The 51 per cent sliver means that Jenner’s business -- which is called, you guessed it, Kylie Cosmetics -- is valued at around $1.2bn. Quite something for a company that was started just four years ago.
Alphaville laconically commented on Jenner’s status as a “self-made” billionaire earlier this year, but the news this week seems to have stirred the debate further, with many defending Jenner, seemingly, as a Roarkian hero of capitalism. “If it’s so easy, then why has no other influencer done it?” they cry.

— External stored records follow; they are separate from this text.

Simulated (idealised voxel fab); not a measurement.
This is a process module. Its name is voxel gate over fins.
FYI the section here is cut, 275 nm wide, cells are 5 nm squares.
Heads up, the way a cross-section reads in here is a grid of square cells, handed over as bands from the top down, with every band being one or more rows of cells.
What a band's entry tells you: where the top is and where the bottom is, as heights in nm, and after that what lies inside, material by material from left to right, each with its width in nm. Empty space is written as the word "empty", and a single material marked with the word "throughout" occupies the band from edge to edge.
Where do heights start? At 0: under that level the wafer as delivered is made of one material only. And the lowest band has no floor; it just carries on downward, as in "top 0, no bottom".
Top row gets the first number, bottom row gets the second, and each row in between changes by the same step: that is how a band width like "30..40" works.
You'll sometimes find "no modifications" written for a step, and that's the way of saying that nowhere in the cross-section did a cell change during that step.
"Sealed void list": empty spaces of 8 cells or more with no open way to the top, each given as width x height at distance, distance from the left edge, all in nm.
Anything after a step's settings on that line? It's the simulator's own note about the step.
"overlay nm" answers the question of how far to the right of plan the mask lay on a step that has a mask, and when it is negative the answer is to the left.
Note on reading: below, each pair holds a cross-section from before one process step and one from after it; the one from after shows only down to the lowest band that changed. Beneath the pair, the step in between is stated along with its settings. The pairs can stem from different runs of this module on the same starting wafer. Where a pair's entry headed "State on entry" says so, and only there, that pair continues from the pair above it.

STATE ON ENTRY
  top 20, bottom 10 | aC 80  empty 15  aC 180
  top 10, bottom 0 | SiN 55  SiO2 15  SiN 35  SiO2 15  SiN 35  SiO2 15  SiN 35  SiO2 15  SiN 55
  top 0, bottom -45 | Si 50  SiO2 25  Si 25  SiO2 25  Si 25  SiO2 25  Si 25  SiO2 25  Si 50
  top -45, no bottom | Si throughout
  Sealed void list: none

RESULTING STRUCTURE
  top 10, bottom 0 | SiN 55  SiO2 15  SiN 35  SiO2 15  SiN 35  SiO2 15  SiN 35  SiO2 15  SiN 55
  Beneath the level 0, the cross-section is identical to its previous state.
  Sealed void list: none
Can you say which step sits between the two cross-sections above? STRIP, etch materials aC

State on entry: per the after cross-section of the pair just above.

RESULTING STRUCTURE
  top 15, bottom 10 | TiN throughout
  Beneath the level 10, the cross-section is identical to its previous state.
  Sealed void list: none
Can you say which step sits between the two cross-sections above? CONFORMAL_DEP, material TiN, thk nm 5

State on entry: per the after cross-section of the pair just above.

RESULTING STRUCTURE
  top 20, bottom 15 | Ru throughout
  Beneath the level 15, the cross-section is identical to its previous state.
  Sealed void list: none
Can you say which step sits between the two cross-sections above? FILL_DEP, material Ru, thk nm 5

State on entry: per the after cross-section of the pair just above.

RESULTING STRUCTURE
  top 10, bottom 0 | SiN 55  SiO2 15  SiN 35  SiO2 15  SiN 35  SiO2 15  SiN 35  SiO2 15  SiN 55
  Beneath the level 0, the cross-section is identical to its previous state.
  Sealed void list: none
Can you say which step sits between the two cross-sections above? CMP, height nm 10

It’s not quite that simple.
First off, let’s just get one indisputable fact out of the way: Team Kylie Jenner has built a remarkable business. It posted revenues of $200m last year, and is on track for Ebitda margins of 25 per cent this, all while growing 40 per cent. For reference that’s more Ebitda than Uber, Lyft and Peloton made in the last quarter. Combined. (We should add that Alphaville made more Ebitda. Maybe.)
To get there, Jenner has proved apt at driving demand via curated pop-up stores, one-off FOMO-inducing specials and pushy upsell techniques. Like many of the successful direct-to-consumer brands, she’s also leveraged e-commerce platform Shopify to startling effect.
The fact Jenner has done them, or has been advised to do them, does deserve respect. But the crucial point to be made here is that none of these factors are remotely unique to Jenner. In fact, for the Warby Parker hopefuls of this world, this strategy is relatively quotidian.
Jenner also has one advantage which a well-heeled Wharton grad could only dream of: little-to-no marketing costs.
Thanks to her lineage as the youngest member of the Jenner-Kardashian family, Jenner has amassed a startling social media following. At pixel time, she has 151m followers on Instagram, 22m on Facebook and 29.4m on Twitter. This effectively free airtime is worth a lot. The BBC reported in July that Jenner currently demands $1.2m for a single promotional post on Instagram. So if she posts, say, 400 times about her brand over the year, that’s around $440m of effectively costless marketing -- more than Snapchat and Peloton spent on the same item in 2018. And that’s just on Instagram.
We don’t have the numbers to hand, but it’s fair to assume that having little need to spend on marketing might provide around 20-25 percentage points of extra margin. Which, for a high growth company, is an extreme advantage.
Aside from super profitability it also provides another edge.
Much has been written, including on Alphaville, about how the various direct-to-consumer hopefuls have struggled with scaling their businesses, and brands, due to the rising costs of digital advertising. Costs which, of course, require outside capital to fund. So not only has Jenner benefited from naturally higher margins, but the ability to retain control over her business.
Raising venture, or private, capital also requires time. Funds have to be pitched to, and lengthy PowerPoint decks prepared. So the benefits of not initially needing outside capital run deeper than just economic control.
In short, Jenner’s success should be framed within the context within which it was built: a hyper-globalised, social-media driven star system that half a decade ago barely existed, and very few still have immediate access to without entering via other fields (acting, music, etc). This, in itself, is an intangible asset probably worth more than even the $1.2bn valuation Coty has endowed on the business.
No-one can begrudge anyone taking advantage of your personal circumstances, but let’s not pretend that Jenner’s achievements are equivalent to other well-regarded business founders -- even those from privileged backgrounds, such as Bill Gates. Indeed it’s arguable that the advantages she’s enjoyed are unique in business history.
The question for Coty, however, is will the fans follow now a faceless corporate has got so heavily involved? Odds are, they may not even notice.